Georgia State House Republicans approved a sweeping bill that would make it harder for voters to cast ballots in response to rampant false claims about election fraud that top state officials have repeatedly debunked.
The Georgia House voted 97-72 along party lines to approve a bill that would limit Sunday voting to a single day, restrict mail ballot drop boxes to early voting locations, require voter ID for mail ballots, set the deadline for voters to request mail ballots to 11 days before the election, and cut the amount of time between general elections and runoffs from nine weeks to four. The bill would also ban nonprofits from helping fund elections, ban the state from sending out mail ballot applications that were not requested, restricts the use of mobile voting buses to emergency situations, and even bars anyone from giving free food and drinks to voters waiting in line. Some Georgia voters were forced to wait up to 11 hours to cast their ballots last year.

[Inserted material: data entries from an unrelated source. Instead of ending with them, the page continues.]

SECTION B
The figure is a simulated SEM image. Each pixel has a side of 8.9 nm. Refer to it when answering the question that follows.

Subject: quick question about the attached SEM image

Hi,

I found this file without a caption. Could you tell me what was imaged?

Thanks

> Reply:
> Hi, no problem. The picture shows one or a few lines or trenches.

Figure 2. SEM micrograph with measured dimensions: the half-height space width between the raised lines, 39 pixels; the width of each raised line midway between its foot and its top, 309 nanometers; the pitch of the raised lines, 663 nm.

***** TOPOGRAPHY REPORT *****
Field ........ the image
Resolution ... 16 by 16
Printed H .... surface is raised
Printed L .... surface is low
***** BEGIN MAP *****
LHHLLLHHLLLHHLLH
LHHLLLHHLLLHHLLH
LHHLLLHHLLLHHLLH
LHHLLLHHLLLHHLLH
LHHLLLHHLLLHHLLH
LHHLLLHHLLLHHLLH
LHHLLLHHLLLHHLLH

The restrictions come after Democrats carried Georgia in the presidential election, amid record turnout, and then won both of the state's Senate races in a runoff election, again with record turnout. It was the Democratic Party's biggest triumph in the Deep South for decades. Former President Donald Trump and his allies pushed baseless allegations of voter fraud and election-rigging that were repeatedly rejected by courts. Secretary of State Brad Raffensperger and multiple recounts and audits repeatedly showed that there was no evidence of widespread fraud even as Trump pressed the Republican official to "find" him enough votes to pull ahead of President Joe Biden.
"Republicans in the Georgia General Assembly are trying to change the rules of the election here in Georgia, rules that you wrote, because you were handed defeat," state Rep. Kimberly Alexander, a Democrat, said during a lengthy debate on Monday. "You know that your only chance of winning future elections is to prevent Georgians from having their votes counted and their voices heard."
Republicans have tried to justify the push by citing voter concerns over election integrity. Democrats say that's hypocritical, since those concerns were prompted by months of Republican lies about mail voting.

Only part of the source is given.